Matthew Allen, director of London-based Mulberry Chartered, said Hargreaves Lansdown – which has claimed to be at the forefront of making pension transfers easier and quicker for investors – put up roadblocks when clients tried to move their retirement savings.

Mr Allen, who advises on and implements many pension transfers, said the issue of slow or delayed pension transfers only seemed an issue when dealing with clients of Hargreaves Lansdown.

He said: “When we request information on a scheme managed by them, we also request the relevant ‘discharge forms’. This is standard practice, and one we use with all other pension providers.”

“However, Hargreaves is telling us and other advisers it does not have discharge forms. This is not unusual – there are a number of providers that do not require them – but upon receiving a transfer request, they then write directly to the client warning them against transferring and enclosing discharge paperwork.

Mr Allen added: “They then refuse to process the transfer until the client completes and returns the discharge paperwork.”

He claimed this caused delays on what was already a “very long turnaround time”, and caused additional administration headaches, as well as the potential for additional expenses.

Mr Allen claimed this was his experience with two transfers he requested from Hargreaves Lansdown last month, with a third request made last week.

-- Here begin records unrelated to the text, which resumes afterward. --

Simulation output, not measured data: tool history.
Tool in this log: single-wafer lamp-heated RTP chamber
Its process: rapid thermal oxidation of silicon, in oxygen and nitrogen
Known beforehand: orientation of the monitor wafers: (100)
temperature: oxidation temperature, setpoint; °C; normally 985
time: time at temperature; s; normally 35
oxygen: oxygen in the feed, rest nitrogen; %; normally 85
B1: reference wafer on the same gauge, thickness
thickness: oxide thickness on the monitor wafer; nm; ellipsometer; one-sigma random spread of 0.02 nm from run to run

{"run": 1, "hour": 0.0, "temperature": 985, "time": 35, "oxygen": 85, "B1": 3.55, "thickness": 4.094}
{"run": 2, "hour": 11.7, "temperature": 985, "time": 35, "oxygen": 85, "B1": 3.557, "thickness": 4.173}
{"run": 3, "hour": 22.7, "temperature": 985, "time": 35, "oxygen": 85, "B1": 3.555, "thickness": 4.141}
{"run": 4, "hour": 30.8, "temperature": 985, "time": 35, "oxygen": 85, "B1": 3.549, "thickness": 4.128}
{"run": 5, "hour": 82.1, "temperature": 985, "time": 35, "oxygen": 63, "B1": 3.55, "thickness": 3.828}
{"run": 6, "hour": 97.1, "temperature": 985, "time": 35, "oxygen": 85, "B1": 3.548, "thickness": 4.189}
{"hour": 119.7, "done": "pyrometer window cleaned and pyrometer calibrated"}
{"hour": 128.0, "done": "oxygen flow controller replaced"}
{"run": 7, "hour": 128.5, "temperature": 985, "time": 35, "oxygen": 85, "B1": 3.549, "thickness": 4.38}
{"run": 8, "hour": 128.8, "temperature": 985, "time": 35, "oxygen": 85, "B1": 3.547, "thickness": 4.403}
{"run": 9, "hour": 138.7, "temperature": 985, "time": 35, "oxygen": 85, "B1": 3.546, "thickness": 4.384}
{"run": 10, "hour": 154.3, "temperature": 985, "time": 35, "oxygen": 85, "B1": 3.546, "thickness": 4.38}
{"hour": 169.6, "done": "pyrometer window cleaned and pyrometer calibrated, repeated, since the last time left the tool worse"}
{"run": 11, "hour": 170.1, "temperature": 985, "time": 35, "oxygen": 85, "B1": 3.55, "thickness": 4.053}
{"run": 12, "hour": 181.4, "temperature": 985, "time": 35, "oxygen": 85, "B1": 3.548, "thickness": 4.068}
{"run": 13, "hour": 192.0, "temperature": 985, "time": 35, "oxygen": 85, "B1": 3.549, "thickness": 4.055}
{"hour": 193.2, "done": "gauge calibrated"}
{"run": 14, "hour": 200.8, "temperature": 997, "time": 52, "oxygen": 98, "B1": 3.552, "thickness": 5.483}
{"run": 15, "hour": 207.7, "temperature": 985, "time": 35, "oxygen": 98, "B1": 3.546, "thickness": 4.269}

He said: “As you can imagine, it’s frustrating having to wait for Hargreaves to answer a request for information, then for the client to complete the relevant transfer documentation and send it, only for them to then write separately to the client with further forms, which added several weeks to the transfer process, and the client is paying them a fee for processing the transfer.

“I’m simply asking them to be transparent – declare exactly what authority they require from the client at the time its requested and then process the transfer in a timely manner – thereby giving them some justification for the additional fee they charge.”

A spokesman for Hargreaves Lansdown said the firm was at the forefront of making pension transfers easier and quicker for investors.

He added: “If the IFA makes the request, we send the communication to them. However, we cannot take action on a client’s investments or pensions without receiving their instruction.”

To transfer a self-invested personal pension away to another UK pension scheme, Hargreaves Lansdown charges £25 plus VAT to close the account (for a full transfer), plus £25 for a cash transfer.

If the client opts for an in specie (stock) transfer, a charge of £25 per line of stock replaces the cash charge.

Standard dealing charges apply to the sale of any investments.

Last week it was exclusively revealed on Financial Adviser’s sister website FTAdviser that Hargreaves Lansdown had decided not to revive its defined benefit (DB) pensions transfer operations, after temporarily closing the service last year.

When the firm put the service on hold in August 2015 in response to an inundation of transfer requests post-pension freedoms, it said it would accept “new cases again in a matter of days and weeks, rather than weeks or months.”

Ten months on, Hargreaves Lansdown’s head of communications, Danny Cox, confirmed that Hargreaves Lansdown had not revived the service, except in extreme cases when a client is in very poor health.

He said: “When a client asks us whether they should transfer out of a DB scheme, the trouble is, most of the time the answer is ‘no you shouldn’t’.”

Previously, the firm had refused to execute transfers for “insistent clients” – those who were advised not to transfer, but opted to anyway. However, Mr Cox said turning away clients on this basis was not good for the business, because it essentially meant clients were paying to be told to do nothing.

He added: “We simply say at the outset that we will only accept transfers in these special cases.”

Despite this policy, he said the firm had still seen a “big increase” in transfer requests since pension freedoms came into force in April 2015.

Back in March, the Association of British Insurers (ABI) came under fire from advisers gathered at FTAdviser’s Retirement Freedoms Forum for failing to take action against members who were trapping savers in poor-performing pension funds.

Yvonne Braun, director of long-term savings at the ABI, said: “It is not the Wild West.” She recommended that advisers whose clients faced unacceptable exit charges flag this with the Financial Conduct Authority.